Third Sunday in Ordinary Time

Scriptures:    Jonah 3:1-5, 10;     1 Corinthians 7:29-31;     Mark 1:14-20

Can God Change his Mind?

Well we hear that God can change his mind, if he wants: “As long as God is faithful to God’s people.”

As we heard in the First Reading from Jonah:  “When God saw by their actions how they turned from their evil ways, he repented of the evil he had threatened to do to them; he did not carry it out.”

Of course there are many levels to the Book of Jonah and the reading that we heard today.

For example, the author of the Book of Jonah has a few points to make to the readers, among them that “God cannot be squeezed into the box of our making.”

Like people of the past, we the people of today ask, as we prayed and sang in the Responsorial Psalm (Psalm 25: 4-5, 6-7, 8-9):   “Teach me your ways, O Lord.”

This is the call of each of us, the disciples of Jesus – “Teach me your ways, O Lord.”

Take the disciples who we hear of today in the Gospel, they left what they were doing to follow the Lord, to learn more about Jesus and “the way” of this Preacher, Jesus.”

Just think of how difficult it was for these first disciples to leave their comfort zones and follow Jesus.  They left what they knew and went into what they did not know.   But in time, it would begin to be revealed to them.

In our journey of life and faith, to take the next step, to knowing someone, or knowing something, or just changing or improving some part of our life, our selves… We have to leave something behind.

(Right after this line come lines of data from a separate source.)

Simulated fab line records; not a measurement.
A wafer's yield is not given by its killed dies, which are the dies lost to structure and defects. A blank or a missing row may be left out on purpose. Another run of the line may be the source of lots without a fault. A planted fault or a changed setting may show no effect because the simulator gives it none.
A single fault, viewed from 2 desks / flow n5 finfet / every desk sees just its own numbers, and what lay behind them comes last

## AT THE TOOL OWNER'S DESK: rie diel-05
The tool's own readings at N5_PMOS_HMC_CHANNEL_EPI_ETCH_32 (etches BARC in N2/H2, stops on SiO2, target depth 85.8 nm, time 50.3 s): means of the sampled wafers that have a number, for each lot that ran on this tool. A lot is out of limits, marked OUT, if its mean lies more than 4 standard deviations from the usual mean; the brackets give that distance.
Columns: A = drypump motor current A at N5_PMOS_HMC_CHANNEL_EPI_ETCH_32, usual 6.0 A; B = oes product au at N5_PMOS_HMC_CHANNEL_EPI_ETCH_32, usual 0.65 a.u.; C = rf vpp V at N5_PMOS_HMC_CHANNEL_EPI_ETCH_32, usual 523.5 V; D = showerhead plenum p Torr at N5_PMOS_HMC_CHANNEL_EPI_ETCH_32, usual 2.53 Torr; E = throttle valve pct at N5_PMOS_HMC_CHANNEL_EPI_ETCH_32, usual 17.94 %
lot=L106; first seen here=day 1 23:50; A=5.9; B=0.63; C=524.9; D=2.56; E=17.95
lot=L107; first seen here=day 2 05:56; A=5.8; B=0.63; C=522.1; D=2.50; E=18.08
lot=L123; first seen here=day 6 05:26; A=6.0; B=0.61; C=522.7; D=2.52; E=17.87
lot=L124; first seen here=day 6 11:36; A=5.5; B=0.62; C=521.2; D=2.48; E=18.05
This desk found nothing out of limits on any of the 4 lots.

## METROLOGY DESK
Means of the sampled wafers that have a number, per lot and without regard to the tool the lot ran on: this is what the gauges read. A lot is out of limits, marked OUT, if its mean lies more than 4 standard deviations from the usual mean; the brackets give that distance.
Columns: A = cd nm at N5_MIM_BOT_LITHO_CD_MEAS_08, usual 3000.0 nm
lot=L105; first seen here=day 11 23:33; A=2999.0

What is it in our lives that God is asking us as person, family and Parish to “leave behind” to change in our lives?

Maybe the nets of self-interest, greed, anger, indifference or deception…

Just getting by…  Settling in…   Preconceived ideas or beliefs…  Attitudes or judgments about people or groups or even God.

Part of our journey of life and faith includes coming to know God more and more. Something that takes a lifetime, and who knows, probably an eternity.  But something that is very necessary for us today, as person, family and Parish.

For in the long run, discipleship is about our love of God, our love of others, our faithful discipleship that is centered in Jesus, our Brother and God.  A discipleship that continues to hear Jesus say to us,  “Come and See; Come Follow Me.”  May it come to past that we faithfully:   “Followed Him” – (Jesus).